The overview in European Physical Journal C is particularly useful now that experiments are looking at differences between matter and antimatter with increasing precision, says lead author Robert Fleischer of Nikhef and Professor by special appointment at Vrije Universiteit, Department of Physics and Astronomy. “Of course, precision must come from both sides: theory and experiment. This paper contains the 2026 state of the art for theory.”
For this research, Fleischer worked closely with Nikhef colleague Kristof De Bruyn in Groningen and his former PhD student Eleftheria Malami, now a postdoc in Cambridge.

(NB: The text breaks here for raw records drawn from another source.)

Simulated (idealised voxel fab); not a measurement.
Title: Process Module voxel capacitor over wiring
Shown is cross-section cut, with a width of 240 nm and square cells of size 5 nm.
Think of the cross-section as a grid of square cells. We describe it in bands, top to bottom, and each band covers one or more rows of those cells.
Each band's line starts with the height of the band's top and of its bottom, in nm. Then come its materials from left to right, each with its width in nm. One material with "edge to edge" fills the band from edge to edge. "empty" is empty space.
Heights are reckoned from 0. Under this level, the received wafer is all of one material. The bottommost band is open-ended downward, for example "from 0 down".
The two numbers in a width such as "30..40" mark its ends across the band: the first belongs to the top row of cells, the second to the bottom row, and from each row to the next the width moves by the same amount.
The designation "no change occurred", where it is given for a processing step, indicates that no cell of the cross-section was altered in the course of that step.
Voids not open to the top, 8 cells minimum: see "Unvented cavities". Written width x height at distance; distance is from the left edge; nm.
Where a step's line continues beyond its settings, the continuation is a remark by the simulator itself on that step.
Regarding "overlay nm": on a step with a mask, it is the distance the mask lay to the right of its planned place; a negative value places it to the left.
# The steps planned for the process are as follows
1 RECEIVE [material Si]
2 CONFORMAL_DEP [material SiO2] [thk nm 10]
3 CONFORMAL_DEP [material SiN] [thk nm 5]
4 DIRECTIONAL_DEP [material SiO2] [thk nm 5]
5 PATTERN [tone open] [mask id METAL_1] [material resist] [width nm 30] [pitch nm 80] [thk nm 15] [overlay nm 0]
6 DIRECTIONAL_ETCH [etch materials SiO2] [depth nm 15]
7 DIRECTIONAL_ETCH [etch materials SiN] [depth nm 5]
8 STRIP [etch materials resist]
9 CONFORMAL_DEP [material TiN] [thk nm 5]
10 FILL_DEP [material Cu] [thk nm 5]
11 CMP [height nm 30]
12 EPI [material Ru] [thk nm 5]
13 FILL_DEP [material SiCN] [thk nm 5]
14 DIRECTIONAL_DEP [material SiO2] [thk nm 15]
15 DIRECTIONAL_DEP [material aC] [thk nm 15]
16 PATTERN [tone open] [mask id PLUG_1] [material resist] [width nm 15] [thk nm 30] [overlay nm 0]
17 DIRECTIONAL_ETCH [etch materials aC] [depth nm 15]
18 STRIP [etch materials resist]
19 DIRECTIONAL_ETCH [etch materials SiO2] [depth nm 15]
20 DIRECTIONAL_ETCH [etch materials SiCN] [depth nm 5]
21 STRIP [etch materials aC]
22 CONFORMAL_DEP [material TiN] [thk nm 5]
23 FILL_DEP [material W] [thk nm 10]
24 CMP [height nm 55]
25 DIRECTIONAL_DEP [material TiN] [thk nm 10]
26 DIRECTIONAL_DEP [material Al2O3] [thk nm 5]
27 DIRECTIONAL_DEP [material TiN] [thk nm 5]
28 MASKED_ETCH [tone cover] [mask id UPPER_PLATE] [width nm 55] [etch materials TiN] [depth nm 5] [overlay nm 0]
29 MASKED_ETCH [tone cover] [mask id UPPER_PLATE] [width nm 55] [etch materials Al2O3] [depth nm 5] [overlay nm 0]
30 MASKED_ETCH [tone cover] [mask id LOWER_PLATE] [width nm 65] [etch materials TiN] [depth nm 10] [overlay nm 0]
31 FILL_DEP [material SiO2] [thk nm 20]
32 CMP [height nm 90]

In particle physics, there is an increasing focus on precision experiments to test the validity of the Standard Model. In broad terms, the theoretical description of elementary particles and their interactions is sufficient to predict the outcomes of current experiments. However, the current model does not provide answers to some fundamental questions.
The absence of antimatter in the visible universe is one of the major questions in fundamental physics. In the Standard Model of particle physics, matter and antimatter are equally likely. However, there is only matter in the universe. Why this is so is unclear.
The existence of subtle differences has been clear since the 1960s, when it was discovered that the weak nuclear force does not work exactly the same for mesons and their antiparticles. More recently, it has been discovered that regular matter particles (with three quarks) also differ from their antiparticles.
Physicists refer to this as CP violation. Antiparticles have the opposite charge of particles, with all other properties mirrored. However, measurements show that this theoretical symmetry is not perfect in some processes.
Conversely, measuring CP violation may provide clues for improvements or extensions to the Standard Model. For this reason, CP violation is an important research topic in experiments at CERN and elsewhere.
In particular, researchers often focus on B mesons, particles consisting of one quark and one antiquark, one of which is a beauty quark. Among others, the LHCb experiment at CERN, one of the Nikhef programs, is studying these types of particles intensively.
Internationally, a number of accelerator and more specialized experiments, known as B factories such as Belle-II and Babar, are active, and new ones are in preparation, which will look in even greater detail at the subtle deviations in the symmetry of B mesons and their antiparticles.
Fleischer expects a lot from the upcoming upgrade of the LHC accelerator at CERN, which should yield much more measurement data with more intense beams (high luminosity). Detailed research into CP violation is also an important topic in the argumentation for the possible new 90-kilometer FCC-ee accelerator at CERN.
In their new paper, Fleischer, De Bruyn, and Malami summarize the most current insights into first-order corrections via penguin processes on theoretical calculations of B meson decay.
This includes both new theoretical techniques and experimental values from experiments. The article also makes estimates of the contribution that future experiments could make. Parts of these analyses have been included in the documentation of the new European strategy for particle physics, which will be presented in May.
Fleischer: “We are entering an era in which we will see penguins in all their glory. Not as a side issue, but as the main issue. I have been working on this since 1999. So this is a dream come true.”